What Matters Is Practical Skills, Not College Major
Company-Led Program for Hands-On Training

Even Liberal Arts Students Receive Private Tutoring to Become 'Nekarakubaedangto' Developers

‘Nekarakubaedangto’. This term is derived from the first letters of Naver, Kakao, Line, Coupang, Baedal Minjok, Danggeun Market, and Toss. For those learning programming, Nekarakubaedangto represents the companies everyone wants to join and work for. For developers entering these ‘Nekarakubaedangto’ companies, university majors are no longer the most important factor. Companies now prioritize practical skills over academic majors. And the organizations that best understand how to cultivate practical skills are not universities but development companies. Nowadays, many companies have started teaching practical programming directly. A significant portion of those receiving this training are liberal arts students and non-programming majors. Liberal arts students are beginning to flood into Nekarakubaedangto as developers.

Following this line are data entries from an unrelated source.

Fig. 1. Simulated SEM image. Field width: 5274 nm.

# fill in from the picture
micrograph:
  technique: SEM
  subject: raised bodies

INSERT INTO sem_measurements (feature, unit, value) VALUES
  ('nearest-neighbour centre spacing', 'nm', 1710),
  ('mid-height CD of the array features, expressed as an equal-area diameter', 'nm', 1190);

Woowa Brothers announced on the 4th that the 5th cohort of their ‘Woowa Tech Course,’ a 10-month training program started in February this year, recorded an average competition rate of 18 to 1. They selected 175 students across three tracks: web backend, web frontend, and mobile, attracting 3,192 applicants. Compared to the 4th cohort last year, the number of applicants increased by over 1,000. The Woowa Tech Course is a program initiated by Woowa Brothers in 2019 to cultivate excellent developers needed across the industry. The tuition is covered by Woowa Brothers. Noteworthy is the achievement of producing a total of 286 graduates up to the 4th cohort. The employment rate for the 1st and 2nd cohorts exceeded 95%, and the 3rd cohort’s web frontend track achieved 100%. Graduates found employment at leading domestic IT companies including Woowa Brothers, Samsung Electronics, Coupang, Kakao, Naver, Line, Danggeun Market, Viva Republica (Toss), Wemakeprice, and Yanolja.


◆Half of the coding learners are non-majors=Woowa Brothers focused on the significant gap between the practical skills expected in the field and the programming knowledge taught at universities. The program was designed to equip students with practical development skills that enable them to work immediately in companies. Among the students, 60-70% have related majors such as computer science, while 30-40% are non-majors.


There are other corporate programs that train non-majors as IT developers. Naver also nurtures practical IT talent through the Naver Connect Foundation. Since its launch in 2016, it has discovered 605 software (SW) talents as of the 6th cohort. The proportion of non-majors among all trainees is around 50%. A Naver representative said, "The ratio of non-majors among trainees is increasing every year," adding, "A significant number of liberal arts students who have never encountered coding before are participating."


KT’s ‘Able School,’ which aims to train 5,000 practical developers over five years, is similar. It offers intensive training totaling 840 hours over six months, eight hours a day. Currently running its 2nd cohort, the proportion of non-majors among the 1st and 2nd cohorts is about 60%. Recently, a team of Able School 2nd cohort students won the grand prize at the ‘K-Digital Training Hackathon’ hosted by the Ministry of Employment and Labor, drawing attention because half the team members were non-majors from fields such as journalism and broadcasting. A KT representative said, "Although the proportion of non-majors is high, the employment rate of the 1st cohort graduates, released last May, reached 78% as of October, showing significant results."


◆Liberal arts students take IT classes... why?=The reason non-majors receive IT ‘tutoring’ and challenge themselves to become developers is due to the increasingly harsh job market. Most large companies have abolished open recruitment, and banks and financial sectors are also hiring IT personnel in line with digital transformation. Various statistics show that it is not easy to break into the job market with just a humanities background. The number of humanities graduates employed decreased by 27,700 over two years as of the first quarter of 2021, social sciences and media studies by 8,600, and business, administration, and law by 1,600 (Statistics Korea ‘Economically Active Population by Major Field’). The Ministry of Education also reports that 155 humanities departments at four-year universities nationwide have disappeared over the past nine years.


However, there are concerns about liberal arts students transforming into developers. Critics point out the limitations of becoming advanced developers through just about a year of training. While IT industry developers have gained attention for high salaries, the treatment of developers in small and medium-sized enterprises still has a long way to go compared to large corporations or well-known startups. An IT industry insider said, "Due to the rapid pace of technological advancement, it is difficult to find quality developers who can take responsibility for coding education," adding, "If you cannot join companies with good developers, the skill gap widens, and even if employed, you may end up doing only simple coding tasks."